Gaps in PG&E pipeline info could carry implications for land-use decisions
When the Guardian initially phoned the Planning Department to ask about digging near pipelines, the phone call was returned by the Department of Public Works. Anytime a street excavation project is planned, DPW's Gloria Chan explained, a notice of intent is issued 120 days beforehand to PG&E, AT&T, the Public Utilities Commission, and any other stakeholders that might have something running underground. Projects are then designed to integrate existing lines. "Sometimes the information we get may be 40 years old," Chan said. Through a mandated process called USA Service Alert, people go out to physically mark where the underground infrastructure begins and ends on the project site before a contractor starts breaking ground.

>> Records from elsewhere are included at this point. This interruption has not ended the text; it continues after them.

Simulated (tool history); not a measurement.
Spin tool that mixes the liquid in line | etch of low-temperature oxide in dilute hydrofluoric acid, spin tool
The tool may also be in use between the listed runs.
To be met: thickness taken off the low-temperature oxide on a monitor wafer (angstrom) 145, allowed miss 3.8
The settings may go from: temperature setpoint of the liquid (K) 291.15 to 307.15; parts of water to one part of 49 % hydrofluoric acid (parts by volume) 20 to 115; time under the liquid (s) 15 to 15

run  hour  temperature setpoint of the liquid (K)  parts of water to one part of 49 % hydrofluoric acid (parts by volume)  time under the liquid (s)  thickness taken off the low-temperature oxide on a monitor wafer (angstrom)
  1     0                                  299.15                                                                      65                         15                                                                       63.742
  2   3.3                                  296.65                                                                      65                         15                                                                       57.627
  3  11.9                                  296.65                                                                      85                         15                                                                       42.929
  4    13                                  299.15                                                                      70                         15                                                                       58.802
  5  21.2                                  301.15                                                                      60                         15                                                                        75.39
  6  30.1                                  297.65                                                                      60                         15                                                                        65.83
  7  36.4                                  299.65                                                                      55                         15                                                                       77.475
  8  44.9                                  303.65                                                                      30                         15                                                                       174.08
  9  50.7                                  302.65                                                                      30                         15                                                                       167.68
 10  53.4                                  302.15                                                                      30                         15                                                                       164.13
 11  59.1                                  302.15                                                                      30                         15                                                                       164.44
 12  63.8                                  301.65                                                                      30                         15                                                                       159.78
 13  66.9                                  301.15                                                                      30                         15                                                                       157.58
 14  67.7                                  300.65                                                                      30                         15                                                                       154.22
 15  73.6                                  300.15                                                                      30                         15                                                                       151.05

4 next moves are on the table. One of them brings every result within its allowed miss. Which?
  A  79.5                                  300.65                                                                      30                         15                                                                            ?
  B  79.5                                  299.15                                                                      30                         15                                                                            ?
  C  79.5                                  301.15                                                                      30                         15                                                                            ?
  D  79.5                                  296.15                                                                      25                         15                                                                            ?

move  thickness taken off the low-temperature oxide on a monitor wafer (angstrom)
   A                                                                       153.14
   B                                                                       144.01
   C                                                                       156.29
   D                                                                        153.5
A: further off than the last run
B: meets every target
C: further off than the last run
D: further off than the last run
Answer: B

That same process occurs with private development projects, explained Alan Kropp, a geotechnical engineer with the firm Alan Kropp & Associates. Kropp said it's left up to a private contractor to work out the technical details for digging, which are governed by a set of regulations. "If you're one foot away or three feet away, most pipes don't care," Kropp said, but he acknowledged that if a pipe is deteriorated, there could be instances where digging a normally safe distance away could still pose a problem.
"Almost all the time, the system works well," Kropp said. As for the condition of the pipe, Kropp said, that information generally doesn't guide project decisions. "It's really up to the owner of the pipeline," he said. "They would be the ones in control of that information."